Frequently Asked Questions (FAQ) on ITS Data Quality
Special for the ICDN Newsletter
by
James Pol, Transportation Specialist
USDOT ITS Joint Program Office
Last Updated 1/31/04
- When you talk about "ITS data," what types of information are you talking about, and where does that data come from?
- What is "data quality" and why is it important?
- What application does Data Quality affect the most?
- What other applications does data quality affect?
- What is a typical institutional barrier to achieving appropriate data quality?
- What are some near-term payoffs for improving data quality at TMCs?
- Does poor public sector data quality affect only the public sector?
- How can one describe and measure Data Quality?
- What actions have been identified to address substandard Data Quality?
- What new initiatives are ongoing to address data quality, and how can I participate?
1. When you talk about "ITS data," what types of information are you talking about, and where does that data come from?
ITS Data can be generated from a variety of sources to serve the needs of many applications. Many agencies seek to maximize the utility of data across multiple applications as a means to control the costs of data collection. As one can tell, the scope of the problem is wide-ranging, so FHWA and its stakeholders are focusing first on traffic-related data. The most common traffic data types are volume, vehicle classification, truck weight, occupancy, speed, travel time, and queue length. Not all of these data types are collected in the same way, and often there is a certain amount of calculation required to produce some of the data types, particularly speed and travel time.
2. What is "data quality" and why is it important?
Data quality is an issue that pervades every application of ITS. It challenges the credibility of the information products that agencies produce, and it has a significant impact on the private sector market opportunities for data. Data quality is an issue that is equally technical and institutional, equally equipment installation and equipment maintenance, and equally coverage demand and resource availability.
3. What application does Data Quality affect the most?
Traveler information, or Advanced Traveler Information Systems (ATIS), has been the focus of attention of FHWA and its stakeholder agencies. The universal axiom of "garbage in-garbage out" quickly conveys the impact of data quality; in other words, traveler information systems based on inaccurate or obsolete data will not be helpful to anyone. Of course, the data quality issue is more complex than that. Customer service remains at the core of traveler information products. For instance, some agencies have been conservative in deploying traveler information services such as 511 because they are concerned about the quality of their available data related to roadway congestion. There is no effective market for services built upon poor data quality.

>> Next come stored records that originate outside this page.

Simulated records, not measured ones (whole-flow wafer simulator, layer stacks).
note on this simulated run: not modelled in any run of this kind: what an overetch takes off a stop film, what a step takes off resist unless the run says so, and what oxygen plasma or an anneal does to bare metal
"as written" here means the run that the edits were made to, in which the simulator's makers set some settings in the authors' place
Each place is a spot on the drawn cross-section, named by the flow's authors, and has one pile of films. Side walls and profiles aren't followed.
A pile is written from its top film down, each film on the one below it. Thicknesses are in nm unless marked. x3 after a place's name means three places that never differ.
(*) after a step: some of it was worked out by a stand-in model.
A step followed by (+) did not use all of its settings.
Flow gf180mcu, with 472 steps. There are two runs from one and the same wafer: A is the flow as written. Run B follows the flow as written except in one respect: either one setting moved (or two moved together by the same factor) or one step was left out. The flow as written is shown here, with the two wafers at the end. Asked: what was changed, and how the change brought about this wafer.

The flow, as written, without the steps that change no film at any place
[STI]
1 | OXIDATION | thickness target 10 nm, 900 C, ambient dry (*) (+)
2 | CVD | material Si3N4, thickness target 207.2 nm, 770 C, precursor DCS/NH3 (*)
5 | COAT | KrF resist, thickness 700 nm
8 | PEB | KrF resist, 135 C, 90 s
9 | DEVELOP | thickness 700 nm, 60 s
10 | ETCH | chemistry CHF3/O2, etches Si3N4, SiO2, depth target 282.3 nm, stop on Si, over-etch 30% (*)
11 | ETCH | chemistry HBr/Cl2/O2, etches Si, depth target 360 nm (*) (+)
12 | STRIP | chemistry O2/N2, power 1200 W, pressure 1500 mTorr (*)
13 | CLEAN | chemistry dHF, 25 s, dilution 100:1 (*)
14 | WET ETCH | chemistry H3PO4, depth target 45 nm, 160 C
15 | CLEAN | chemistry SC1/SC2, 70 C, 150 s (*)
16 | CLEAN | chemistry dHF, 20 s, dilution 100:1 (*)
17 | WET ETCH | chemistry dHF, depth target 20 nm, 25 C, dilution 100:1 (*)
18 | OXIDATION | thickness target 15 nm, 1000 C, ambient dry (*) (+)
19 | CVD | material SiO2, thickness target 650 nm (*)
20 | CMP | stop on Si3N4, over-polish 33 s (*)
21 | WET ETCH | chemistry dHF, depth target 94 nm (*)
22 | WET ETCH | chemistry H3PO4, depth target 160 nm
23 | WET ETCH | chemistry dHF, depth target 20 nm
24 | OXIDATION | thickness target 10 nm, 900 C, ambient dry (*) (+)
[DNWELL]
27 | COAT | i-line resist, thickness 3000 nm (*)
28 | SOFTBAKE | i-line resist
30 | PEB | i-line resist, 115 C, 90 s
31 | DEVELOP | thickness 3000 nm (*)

Data quality guidelines were identified as part of a workshop investigating the data gaps for ATIS. The workshop report, Closing the Data Gap: Guidelines for Quality Advance Traveler Information System Data (2000), identifies guidelines for attaining good, better and best quality data from traffic sensors and incident/event data sources.
The issue of travel time calculation and accuracy has been the subject of exploration recently. The Travel Time Data Collection for Measurement of Advanced Traveler Information Systems Accuracy (2003) report explores the accuracy issue. This report also explores the extent of coverage and the accuracy that is achieved.
4. What other applications does data quality affect?
A recent Transportation Research Circular titled The Roadway INFOstructure: What? Why? How?(2003) documented a workshop that explored the elements necessary to realize the "Infostructure." Establishing standards for data collection and quality, making the most effective use of available data, and ensuring data accuracy and reliability were identified as key issues throughout the document. That workshop affirmed the pervasive impact that data quality can have upon users.
5. What is a typical institutional barrier to achieving appropriate data quality?
A common comment that practitioners in Transportation Management Centers (TMCs) make is: "I only need enough quality to group the data into 3-5 broad 'bins' for color coding traffic maps -- providing greatly improved data to others is not feasible, since planners, researchers, and commercial reporters don't pay any of our expenses to install and maintain traffic detection equipment." Limited public agency funding often forces TMCs to conservatively manage their funds. Although TMC managers often recognize that there is broad potential for data sharing, they may remain concerned that there are too many "customers" for them to manage.
6. What are some near-term payoffs for improving data quality at TMCs?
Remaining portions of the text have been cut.